Lamp Inventors 1880-1940:
Fluorescent Lamp

Photo of George Inman and Richard Thayer, 1936

© General Electric

George E. Inman and Richard N. Thayer, 1936
demonstrating a fluorescent lamp.

"At one time in development, rival cathode designs from the Inman and Pritchard groups necessitated the intervention of a neutral physicist from GE's Research Lab., who ruled in favor of the Pritchard design."
-- Richard N. Thayer, in an unpublished paper, 1989

Several inventors, including Thomas Edison, explored the use of fluorescent materials in electric lamps during the late 19th and early 20th centuries. Results were not promising. As other designs matured and the tungsten-filament incandescent lamp came to dominate the market, research into fluorescent lamps stayed at a low level. Some researchers doubted that a practical lamp could be made. As co-inventor Richard Thayer recounted years later:

  "Imagine our surprise when we received a report in August 1934 that the laboratory of the General Electric Co. Ltd. in London (no relation to U.S. GE) had made experimental green fluorescent lamps with an efficiency of 35 lumens per watt -- three times that of household-sized incandescent lamps! We thought that the decimal point must be wrong, and that the correct figure was 3.5 lpw. But further European information was confirming, and in December 1934 we began U.S. development."  

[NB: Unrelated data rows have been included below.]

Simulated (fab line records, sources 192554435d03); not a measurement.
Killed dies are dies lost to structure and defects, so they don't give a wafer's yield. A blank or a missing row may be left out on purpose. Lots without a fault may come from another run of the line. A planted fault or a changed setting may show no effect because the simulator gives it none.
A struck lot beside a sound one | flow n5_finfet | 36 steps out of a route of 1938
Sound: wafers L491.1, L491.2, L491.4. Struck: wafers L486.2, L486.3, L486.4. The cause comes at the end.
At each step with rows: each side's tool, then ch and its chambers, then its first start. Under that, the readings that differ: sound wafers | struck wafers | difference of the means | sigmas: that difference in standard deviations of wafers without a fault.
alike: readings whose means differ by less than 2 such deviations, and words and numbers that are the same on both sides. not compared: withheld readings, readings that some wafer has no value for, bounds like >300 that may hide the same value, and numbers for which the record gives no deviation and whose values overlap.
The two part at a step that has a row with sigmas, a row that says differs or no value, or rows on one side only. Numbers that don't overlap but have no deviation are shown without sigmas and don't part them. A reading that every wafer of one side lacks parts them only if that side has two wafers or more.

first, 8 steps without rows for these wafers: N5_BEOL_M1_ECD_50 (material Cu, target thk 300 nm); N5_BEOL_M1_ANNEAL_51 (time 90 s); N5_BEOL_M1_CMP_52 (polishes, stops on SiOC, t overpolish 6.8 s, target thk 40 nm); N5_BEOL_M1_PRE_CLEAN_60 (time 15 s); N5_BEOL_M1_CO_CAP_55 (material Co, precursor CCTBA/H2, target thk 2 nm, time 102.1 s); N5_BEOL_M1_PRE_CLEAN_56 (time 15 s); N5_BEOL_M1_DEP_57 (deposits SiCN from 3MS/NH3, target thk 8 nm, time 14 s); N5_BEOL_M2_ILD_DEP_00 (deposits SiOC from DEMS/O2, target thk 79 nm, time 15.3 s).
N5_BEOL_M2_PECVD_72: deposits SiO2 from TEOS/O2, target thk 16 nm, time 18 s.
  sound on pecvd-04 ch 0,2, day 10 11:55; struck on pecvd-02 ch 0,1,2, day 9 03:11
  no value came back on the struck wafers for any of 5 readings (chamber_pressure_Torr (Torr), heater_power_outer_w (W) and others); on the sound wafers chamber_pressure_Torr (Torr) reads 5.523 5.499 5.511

George Inman headed a group at GE's Nela Park facility (in Cleveland) that began looking into fluorescent lamp development. To save time, he adopted the design of an existing tubular incandescent lamp in order to make use of available production equipment and lamp parts. Speed was important. Not only were European competitors already working, but American companies Westinghouse and Sylvania were also beginning to look at fluorescents.

A second GE group was set up under Philip J. Pritchard "to adapt, develop, and build automatic equipment to manufacture the lamp." Different opinions about various technical details like cathode design caused friction between the rival teams, as Thayer noted above. Also, fluorescent lamps were more complicated devices than simple incandescent lamps. This meant that other GE groups (in Schenectady and in Ft. Wayne) assisted in developing ballasts and resolving problems of circuit design.

In 1938, GE began offering fluorescent tubes for sale -- in four sizes. One size from each of the two Nela Park teams, one compromise between those two, and one especially for industrial use. However, the size that ultimately sold best (48 inches, 40 watt) was not introduced until a year later as, "it seemed to us then an impractically large lamp."